The above works because oracle on PRODCLONE never knew that our TITLE string on RESTORE was originally in US7ASCII, so it was unable to do its transparent character set conversion.
PRODCLONE> update my_contents set title=( select utl_raw.cast_to_varchar2 (title) from vv@old6 where pk1=117286) where pk1=117286;
PRODCLONE> select dump(title) from my_contents where pk1=117286;
DUMP(UTL_RAW.CAST_TO_VARCHAR2(TITLE))
Typ=1 Len=49: 78,67,76,69,88,45,80,78,174,32,69,120,97,109,32,83,116,121,108,101
,32,73,110,116,101,114,97,99,116,105,118,101,32,82,101,118,105,101,119,32,81,117
,101,115,116,105,111,110,115
Excellent! The "174" character has survived the transfer and is now in place on PRODCLONE.
Now that we have a method to move the data over, we have to identify which columns /tables have character data that was damaged by the conversion. We decided we could ignore anything with a length smaller than 10 -- such fields in our application would be unlikely to have data with invalid characters.

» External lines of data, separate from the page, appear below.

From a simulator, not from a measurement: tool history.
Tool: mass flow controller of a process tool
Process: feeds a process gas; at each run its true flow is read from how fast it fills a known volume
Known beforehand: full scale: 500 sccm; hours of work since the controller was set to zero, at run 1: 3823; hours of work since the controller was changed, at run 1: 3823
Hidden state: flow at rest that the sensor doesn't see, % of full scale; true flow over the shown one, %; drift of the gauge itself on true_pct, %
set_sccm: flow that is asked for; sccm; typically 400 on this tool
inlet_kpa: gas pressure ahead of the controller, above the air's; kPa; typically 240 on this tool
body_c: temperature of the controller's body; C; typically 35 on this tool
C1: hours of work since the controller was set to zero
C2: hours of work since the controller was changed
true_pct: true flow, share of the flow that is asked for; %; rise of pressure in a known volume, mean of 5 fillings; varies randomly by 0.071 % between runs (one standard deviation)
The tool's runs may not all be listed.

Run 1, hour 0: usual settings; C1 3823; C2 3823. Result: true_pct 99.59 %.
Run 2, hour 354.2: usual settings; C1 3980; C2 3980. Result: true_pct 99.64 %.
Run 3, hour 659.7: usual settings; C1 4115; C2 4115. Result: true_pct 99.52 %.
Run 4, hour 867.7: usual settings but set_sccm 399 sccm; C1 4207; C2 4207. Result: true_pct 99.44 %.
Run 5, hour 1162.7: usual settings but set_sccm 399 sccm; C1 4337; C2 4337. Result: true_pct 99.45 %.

RESTORECLONE> select count(1) from user_tab_columns where data_type in ('CHAR','VARCHAR2') and data_length > 10;
   COUNT(1)
    533
By converting a field to WE8ISO8859P1, and then comparing it with the original, we can see if the characters change:
RESTORECLONE> select count(1) from my_contents where title != convert (title,'WE8ISO8859P1','US7ASCII') ;
COUNT(1)
     10568
So 10568 rows have characters which were transformed into 191s as part of the original conversion.
[ As an aside, we can't use CONVERT() on LOBs -- for them we will need another approach, outlined further below.
RESTOREDB> select count(1) from my_contents where main_data != convert (convert(main_DATA,'WE8ISO8859P1','US7ASCII'),'US7ASCII','WE8ISO8859P1') ;
select count(1) from my_contents where main_data != convert (convert(main_DATA,'WE8ISO8859P1','US7ASCII'),'US7ASCII','WE8ISO8859P1')
ERROR at line 1:
ORA-00932: inconsistent datatypes: expected - got CLOB
Anyway, now that we can identify VARCHAR2 fields which need to be checked, we can put together a PL/SQL stored procedure to do it for us:
create or replace procedure find_us7_strings
(table_name varchar2,
fix_col varchar2 )
authid current_user
as
orig_sql varchar2(1000);
begin
orig_sql:='insert into cnv_us7(mytablename,myindx,mycolumnname) select '''||table_name||''',pk1,'''||fix_col||''' from '||table_name||' where '||fix_col||' != CONVERT(CONVERT('||fix_col||',''WE8ISO8859P1''),''US7ASCII'') and '||fix_col||' is not null';
-- Uncomment if debugging:
-- dbms_output.put_line(orig_sql);
execute immediate orig_sql;
end;
And create a table to store the information as to which tables, columns, and rows have the bad characters:
drop table cnv_us7;
create table cnv_us7 (mytablename varchar2(50), myindx number,      mycolumnname varchar2(50) ) tablespace myuser_data;
create index list_tablename_idx on cnv_us7(mytablename) tablespace myuser_indx;
With a SQL-generating SQL script, we can iterate through all the tables/columns we want to check:
--example of using the data: select title from my_contents where pk1 in (select myindx from cnv_us7)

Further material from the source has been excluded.